Detecting these early chemical and thermal signals may provide valuable time for automated fire suppression systems to activate, but it rarely provides a safe opportunity for human intervention before a dangerous thermal event begins.

ATF operators should instead take advantage of one major benefit they often have over a city-centre retail environment: space.

Damaged or defective batteries should be sufficiently segregated from structures, vehicles and personnel wherever possible. Space was not something available to the vape shop involved in the Glasgow incident. However, if an ATF operator has an area of yard that can be designated for defective batteries and kept well away from other structures, it should be used.

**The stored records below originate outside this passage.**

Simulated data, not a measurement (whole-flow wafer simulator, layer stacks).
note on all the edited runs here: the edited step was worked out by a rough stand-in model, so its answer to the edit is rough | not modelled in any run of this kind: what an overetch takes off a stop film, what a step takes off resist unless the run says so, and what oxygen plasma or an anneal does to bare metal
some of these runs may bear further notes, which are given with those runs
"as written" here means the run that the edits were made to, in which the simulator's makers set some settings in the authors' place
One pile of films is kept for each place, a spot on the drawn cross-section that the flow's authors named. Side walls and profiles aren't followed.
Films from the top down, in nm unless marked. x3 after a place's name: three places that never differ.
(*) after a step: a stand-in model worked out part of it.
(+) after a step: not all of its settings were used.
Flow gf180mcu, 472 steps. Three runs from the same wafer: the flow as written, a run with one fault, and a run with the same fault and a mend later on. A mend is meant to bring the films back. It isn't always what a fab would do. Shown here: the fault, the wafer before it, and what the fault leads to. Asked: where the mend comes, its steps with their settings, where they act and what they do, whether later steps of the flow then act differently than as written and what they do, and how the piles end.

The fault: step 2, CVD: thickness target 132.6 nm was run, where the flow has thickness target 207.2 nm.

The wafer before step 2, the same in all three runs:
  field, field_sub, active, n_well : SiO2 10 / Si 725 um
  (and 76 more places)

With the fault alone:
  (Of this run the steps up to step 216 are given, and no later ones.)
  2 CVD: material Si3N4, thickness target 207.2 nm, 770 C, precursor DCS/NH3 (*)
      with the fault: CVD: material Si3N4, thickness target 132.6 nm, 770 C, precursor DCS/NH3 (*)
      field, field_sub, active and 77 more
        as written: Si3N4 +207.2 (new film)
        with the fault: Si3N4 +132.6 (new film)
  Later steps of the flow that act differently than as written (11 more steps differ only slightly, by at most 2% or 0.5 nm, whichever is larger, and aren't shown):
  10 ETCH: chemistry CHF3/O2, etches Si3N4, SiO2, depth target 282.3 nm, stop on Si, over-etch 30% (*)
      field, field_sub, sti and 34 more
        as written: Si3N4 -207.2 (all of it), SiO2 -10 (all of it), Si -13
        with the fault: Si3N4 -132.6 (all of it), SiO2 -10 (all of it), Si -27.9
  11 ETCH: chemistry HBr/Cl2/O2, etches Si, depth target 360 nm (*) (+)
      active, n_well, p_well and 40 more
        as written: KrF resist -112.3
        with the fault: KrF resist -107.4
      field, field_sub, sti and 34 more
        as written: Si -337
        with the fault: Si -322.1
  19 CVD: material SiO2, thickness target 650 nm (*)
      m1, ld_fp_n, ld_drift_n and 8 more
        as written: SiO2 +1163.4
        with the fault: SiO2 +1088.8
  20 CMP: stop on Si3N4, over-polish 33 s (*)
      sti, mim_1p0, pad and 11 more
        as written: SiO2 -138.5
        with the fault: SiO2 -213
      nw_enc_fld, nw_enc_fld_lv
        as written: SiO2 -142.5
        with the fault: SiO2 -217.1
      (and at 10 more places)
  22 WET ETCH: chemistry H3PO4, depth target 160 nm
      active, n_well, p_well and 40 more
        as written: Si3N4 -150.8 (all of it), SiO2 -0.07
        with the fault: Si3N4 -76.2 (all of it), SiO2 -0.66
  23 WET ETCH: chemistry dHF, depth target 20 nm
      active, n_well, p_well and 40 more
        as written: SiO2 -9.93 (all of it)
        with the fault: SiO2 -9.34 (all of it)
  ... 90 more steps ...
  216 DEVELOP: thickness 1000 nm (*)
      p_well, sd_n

What must never happen is the uncontrolled stacking of damaged EV batteries. Doing so creates the perfect conditions for thermal propagation — allowing a fire in one battery pack to spread rapidly to adjacent packs as heat transfers between them.

Not every facility has the benefit of open space. In those cases, engineered containment solutions must be considered.

Fire-Safe Storage

Damaged or defective batteries should be stored in specialist fire-rated containers designed for EV battery storage.

These systems typically include:

• Ventilation or thermal management

• Fire resistance and detection

• Fire alarm integration

• Fire Suppression system

• Blast relief panel (typically in the roof)

• ATEX-rated electrics

• Electrolyte spill containment

• Sealed drainage

• Gas detection - Hydrogen sensors with a detection limit below 100ppm mounted high within the enclosure typically provide earliest detection of thermal runaway.

By implementing containment and segregation strategies, ATFs move from being reactive to proactive, effectively breaking the chain of thermal propagation before it begins.

The Hidden Threat: Beyond the HV Battery

While the high-voltage battery is the primary focus, ATFs must also consider smaller lithium-ion devices inside vehicles.

Mobile phones, laptops, tablets and disposable vapes are frequently left inside vehicles by previous owners. These items are often hidden in door pockets, glove boxes or centre consoles.

If a vehicle has been involved in a collision, these smaller devices may also be internally damaged.

A single crushed vape under a seat can initiate a fire that eventually involves the entire vehicle and its HV battery pack.

For this reason, vehicles should always be searched for consumer electronics during the intake process. Any device containing a lithium battery should be removed and placed into a dedicated battery disposal container.

Summary

The Glasgow fire demonstrates a simple but important reality: lithium-ion risk does not scale in a predictable way. The same chemistry found inside a disposable vape is also found inside a 400-volt EV battery pack. When conditions allow thermal runaway and propagation to occur, the consequences can escalate rapidly regardless of where the battery is located. For Authorised Treatment Facilities preparing for the continued growth of electric vehicles, managing lithium-ion risk must begin long before the battery is removed from the car. It starts the moment the vehicle arrives at the gate.